AGGUS (Becht Engineering Co., Inc.) 

With Becht Engineering, we are now working with clients very frequently to develop integrity operating windows. So, I want to begin by saying that although the FCC guys will argue with my opinion, I believe the subject of IOWs is unique in refining because you have everything you would not want for mechanical integrity. You have high temperature/high pressure, a process that can run away either, and high concentrations of both hydrogen sulfide and hydrogen. You also put a little water in the process just for fun. 

I find that within a lot of the sites where we work, the definition of the IOW varies. For some of the refineries, the IOWs are synonymous with the SOLs (safe operating limits). These are limits that require immediate operator response. Parameters – such as operating temperature limits, as we are discussing – can be considered IOWs in those cases. Other refineries are in a unique category where the critical limit would be something that requires 24 to 48 hours for a response. A downtime informational limit, which those “damned engineers come up with”, is something that could have a long-term (months or years) type of impact. The value of these informational alarms is often up for debate. For the guy sitting at the console who must deal with the alarm, it is sort of a nuisance. It is better monitored by the engineers via their own monitoring tools, which is my take as well. 

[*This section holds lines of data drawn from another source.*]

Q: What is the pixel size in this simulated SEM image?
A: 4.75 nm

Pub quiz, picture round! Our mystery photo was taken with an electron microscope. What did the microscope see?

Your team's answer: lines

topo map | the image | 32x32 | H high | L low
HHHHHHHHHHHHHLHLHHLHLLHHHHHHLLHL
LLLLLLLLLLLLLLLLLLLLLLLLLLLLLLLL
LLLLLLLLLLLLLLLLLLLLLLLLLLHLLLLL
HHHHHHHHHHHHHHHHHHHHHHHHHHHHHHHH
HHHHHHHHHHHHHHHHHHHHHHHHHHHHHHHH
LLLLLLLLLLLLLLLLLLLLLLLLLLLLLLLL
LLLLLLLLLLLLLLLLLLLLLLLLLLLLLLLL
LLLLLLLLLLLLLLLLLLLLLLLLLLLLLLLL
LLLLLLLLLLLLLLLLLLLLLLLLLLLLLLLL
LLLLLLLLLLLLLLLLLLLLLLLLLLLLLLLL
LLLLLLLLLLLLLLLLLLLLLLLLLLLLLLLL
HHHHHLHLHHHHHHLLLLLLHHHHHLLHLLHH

My recommendation is for sites to maintain commonality between SOLs and IOWs, if only just to eliminate confusion between Operations and Engineering personnel. In that case, your critical IOW alarms would be the ones associated with exceeding MAWPs (maximum allowable workable pressures), including those that could induce cracking mechanisms, like getting in a 50ºF or a 25°F approach to your Nelson curve for HTHA (high-temperature hydrogen attack) or anything that could rapidly foul your process equipment; for example, total loss of wash-water. By this methodology, standard alarms would be the one-week window ones. For example, a typical standard alarm would be low wash-water rate, e.g., less than 10% free water remaining after injection into the reactor effluent stream. Reactor heater outlet temperatures that are getting close to a high temperature sulfidation limit or separator temperatures that are approaching your desublimation temperatures would be standard alarms also. Another example, in the case of the gasoil hydrotreaters, would be hot feed temperature approaching naphthenic acid corrosion temperature: approximately 450°F or so. 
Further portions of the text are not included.